Open source honey

Pro

1 April 2005

Our networks are under attack. The year gone by has proved an alarming number of hackers at the keyboard in an attempt to steal, wreck or otherwise harm our valuable corporate assets and nothing, it seems, will make them go away.

Honeypots however, are one kind of technology that allows us to turn the tables on bad guys; they allow us to take the initiative. A honeypot is a security resource whose value lies in being probed, attacked, or compromised.

Traditional detection solutions can overwhelm organisations with alerts, yet only a small number of those alerts signal a valid attack. Also, many of today’s technologies are not designed to detect unknown attacks. Honeypots help resolve both of these problems.

Honeypots generate very few alerts, but when they do, you can almost be sure that something malicious has happened, because anyone that logs onto or enters a Honeypot is by default a user with malicious intent or a user who has entered accidentally.

Honeypots can also detect and capture unknown attacks as well as known attacks. Finally, honeypots can be used to respond to an attack. If an attacker breaks into your organisation and one of the systems they break into is a honeypot, then information gathered from that system can be used to respond to the break-in. Information is the key to a successful response and honeypots certainly provide an abundance of information. Honeypots can also be used to smoke out and identify an attacker, whether they are a trusted internal employee or an external hacker.

Honeypots are unique; they don’t solve a specific problem. Instead, they are a highly flexible tool with many different applications to security. It all depends on what you want to achieve. Some honeypots can be used to help prevent attacks, others can be used to detect attacks, while other honeypots can be used for information gathering and research.

Honeyd, authored by Niels Provos of the University of Michigan (www.honeyd.org), is a good example of the flexibility of honeypots. Honeyd, an open source tool that runs on BSD, Linux and Solaris, (although recently ported to Windows) allows you to construct networks of computers that don’t exist. It can fool even the most savvy of attackers into thinking they are interacting with a whole range of operating systems, applications and services. All you need is a single, low-end computer and a little bit of spare time. A veteran server (or desktop), retired from production, could be easily and quickly re-enlisted as a honeypot.

Honeyd hacker
The primary purpose of Honeyd is detection, specifically to detect unauthorised activity within your organisation. It does this by monitoring all the unused IP addresses in your network. Any attempted connection to an unused IP address is assumed to be unauthorised or malicious activity. After all, if there is no system using that IP, why is someone or something attempting to connect to it? For example, if your network has a class C address, it is unlikely that every one of those 254 IP addresses is being used. Any connection attempted to one of those unused IP addresses could be a misconfigured device or a genuine mistake, but it is most likely a probe, a scan, or a worm hitting your network. See the accompanying diagram, which shows a sample Honeyd log output from an unauthorised Telnet logon.

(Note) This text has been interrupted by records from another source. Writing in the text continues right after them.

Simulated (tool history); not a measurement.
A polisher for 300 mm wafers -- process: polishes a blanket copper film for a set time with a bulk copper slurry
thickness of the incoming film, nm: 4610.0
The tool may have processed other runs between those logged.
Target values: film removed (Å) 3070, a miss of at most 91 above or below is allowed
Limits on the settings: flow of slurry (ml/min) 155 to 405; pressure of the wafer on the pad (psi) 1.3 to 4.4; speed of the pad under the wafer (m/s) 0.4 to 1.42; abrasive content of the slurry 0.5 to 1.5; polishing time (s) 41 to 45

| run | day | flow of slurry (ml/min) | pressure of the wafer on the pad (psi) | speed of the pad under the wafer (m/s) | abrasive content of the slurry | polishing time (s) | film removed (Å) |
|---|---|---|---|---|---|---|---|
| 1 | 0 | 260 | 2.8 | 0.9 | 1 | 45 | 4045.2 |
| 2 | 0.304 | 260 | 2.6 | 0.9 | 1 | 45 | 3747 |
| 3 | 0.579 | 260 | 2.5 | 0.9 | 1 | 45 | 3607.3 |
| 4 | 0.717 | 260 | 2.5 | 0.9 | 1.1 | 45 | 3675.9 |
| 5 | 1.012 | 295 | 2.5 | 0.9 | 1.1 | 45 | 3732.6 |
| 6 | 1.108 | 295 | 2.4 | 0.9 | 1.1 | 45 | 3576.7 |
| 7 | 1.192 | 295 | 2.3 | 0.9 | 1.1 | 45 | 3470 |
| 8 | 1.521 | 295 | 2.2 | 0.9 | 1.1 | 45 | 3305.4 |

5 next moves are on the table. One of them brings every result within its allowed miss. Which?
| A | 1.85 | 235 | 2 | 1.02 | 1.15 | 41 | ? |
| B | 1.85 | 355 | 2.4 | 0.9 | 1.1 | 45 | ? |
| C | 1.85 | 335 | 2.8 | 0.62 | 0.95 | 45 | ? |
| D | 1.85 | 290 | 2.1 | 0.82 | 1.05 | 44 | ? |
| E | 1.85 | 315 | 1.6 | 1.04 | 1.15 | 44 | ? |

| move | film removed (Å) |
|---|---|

Honeyd can monitor all of these unused IP addressed at the same time. Whenever a connection is attempted to one of them, Honeyd automatically assumes the identity of the unused IP addresses and then interacts with the attacker. This approach to detection has many advantages over traditional methods. Any time Honeyd generates an alert, you know it is most likely a real attack, not a false alarm. Instead of hammering you with 10,000 alerts a day, Honeyd may only generate 5 or 10, as any connection attempted, could be a misconfigured device or a genuine mistake, but it is most likely a real attack. Furthermore, since Honeyd is not based on any advanced algorithms, it is easy to set up and maintain. Lastly, it not only detects known attacks, but unknown ones as well. Anything that comes its way is detected, not only that old IIS attack, but also that new zero-day exploit no one knew about.

Linux launch pad
The Honeyd tool has been used for a huge variety of purposes. Recent research from the Honeynet Research alliance, using Honeyd has indicated that 48 per cent of spam on the Internet originates from Linux based mail servers. Honeyd has also been used to actively immunise systems against the propagation of Internet borne worms. Its most obvious use is to detect, analyse and respond to attacks against organisations’ networked assets, regardless of where those threats originate.

The Irish Honeynet, set up by Espion, Deloitte and Data Electronics, operational since April 2002, is designed to mimic the Internet infrastructures commonly used by organisations, but it is ‘wired’ with detection sensors that capture all activity to and from the system. The Honeynet is not advertised in any way so any traffic to it from the Internet is suspicious by nature, as it arises from hackers and crackers who are deliberately attempting to identify and attack vulnerable systems.